The British agency argues that policy makers ought to promote vaping. We don’t make that argument, but are dismayed at the degree to which policy makers in the United States are making it much harder and more expensive for people to make the switch through various regulatory and tax policies.
When lawmakers raise taxes on vaping, for instance, it’s not going to stop vaping, of course, as many people will buy the products online. Such policies, however, only make it more cost-effective for people who already are addicted to nicotine to just grab a pack of cigarettes at their local convenience store.
By dramatically increasing taxation and fees on all vaping products including batteries, all aspects of the vaping unit and liquids, Nevada Bill 263 would create a disincentive for people to quit smoking and would assure that these vape products are less available given that high tax rates may reduce the number of retailers. Nevada’s attempt to tax by wholesale rather than milliliter of vaping liquid, as some other states are doing, further drives up the overall cost of vaping – and not just on the product itself — and piles on yet another disincentive. This is the opposite of harm reduction. Such a policy increases the harm to smokers – and does so based on a questionable rationale.
R Street shares concerns about teen-agers starting a habit of vaping. Vaping use among kids is a real problem. But since when do we tax or further regulate the sale of legal products for adults under the thinking that doing so will make it harder for younger people to get their hands on them? Do we raise taxes on alcohol – or ban the building of new casinos – under the theory that their prevalence will be a draw to teens?
Let’s put the teen vaping epidemic in perspective. According to the University of Nevada-Reno’s Nevada Youth Behavior Risk Survey, in 2015 7.5 percent of high school students smoked cigarettes over the past 30 days. That figure dropped to 6.7 percent for 2017. In 2015, 19.3 percent of high-school kids smoked marijuana and 17.9 percent did so in 2017. Likewise, drinking usage was 33.5 percent in 2017 and down to 25.3 percent in 2017. For vaping, the numbers were 25.6 percent in 2015 and 15.5 percent in 2017.
Those figures reinforce two points. First, some young people will use adult products no matter what the laws might be. I recall the amount of drinking and marijuana usage that went on when I attended college in the 1980s and my kids relay stories from more recent years. Kids buy these substances through friends and black-market sources. People can always get what they really want, which is one enduring lesson from Prohibition.

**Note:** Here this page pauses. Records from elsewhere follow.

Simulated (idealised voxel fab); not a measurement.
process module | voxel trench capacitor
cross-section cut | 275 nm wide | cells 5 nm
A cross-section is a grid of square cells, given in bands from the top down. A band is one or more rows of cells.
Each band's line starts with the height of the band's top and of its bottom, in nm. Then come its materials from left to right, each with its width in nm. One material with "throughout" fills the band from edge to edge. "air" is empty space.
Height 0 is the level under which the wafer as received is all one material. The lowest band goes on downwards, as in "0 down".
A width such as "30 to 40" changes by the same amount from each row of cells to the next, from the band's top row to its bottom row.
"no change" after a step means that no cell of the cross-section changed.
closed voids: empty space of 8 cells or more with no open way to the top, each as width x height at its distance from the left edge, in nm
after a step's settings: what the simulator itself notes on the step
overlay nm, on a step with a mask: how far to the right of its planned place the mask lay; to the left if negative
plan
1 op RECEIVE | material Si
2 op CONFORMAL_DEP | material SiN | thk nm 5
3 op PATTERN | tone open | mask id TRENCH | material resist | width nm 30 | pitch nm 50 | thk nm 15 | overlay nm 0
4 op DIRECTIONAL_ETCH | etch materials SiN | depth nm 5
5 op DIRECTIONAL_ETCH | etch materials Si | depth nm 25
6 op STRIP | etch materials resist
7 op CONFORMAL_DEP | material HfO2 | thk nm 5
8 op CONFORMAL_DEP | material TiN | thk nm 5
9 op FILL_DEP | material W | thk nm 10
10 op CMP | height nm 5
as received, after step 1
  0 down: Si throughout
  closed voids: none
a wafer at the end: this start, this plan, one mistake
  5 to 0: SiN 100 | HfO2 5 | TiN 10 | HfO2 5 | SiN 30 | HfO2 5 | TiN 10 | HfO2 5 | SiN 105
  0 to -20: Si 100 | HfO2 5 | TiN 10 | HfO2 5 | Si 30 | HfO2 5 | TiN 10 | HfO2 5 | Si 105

The second point is that there may be some encouraging downward trends among youth for these adult products, even if the current level of usage remains too high. Enforcement at the retail level could always be better, however. That seems like a more reasonable and appropriate way for the state to address underage purchases than raising the taxes on everyone of legal age who buys vaping products.
Our concern, again, is harm reduction. As R Street’s harm-reduction academic, Carrie Wade, explains, “e-cigarettes have the potential to save up to 6 million lives by 2100 if only 10 percent of current smokers switch to e-cigarettes over the next 10 years.” We’re not asking lawmakers to promote these alternatives, but rather to not discourage them. Do no harm.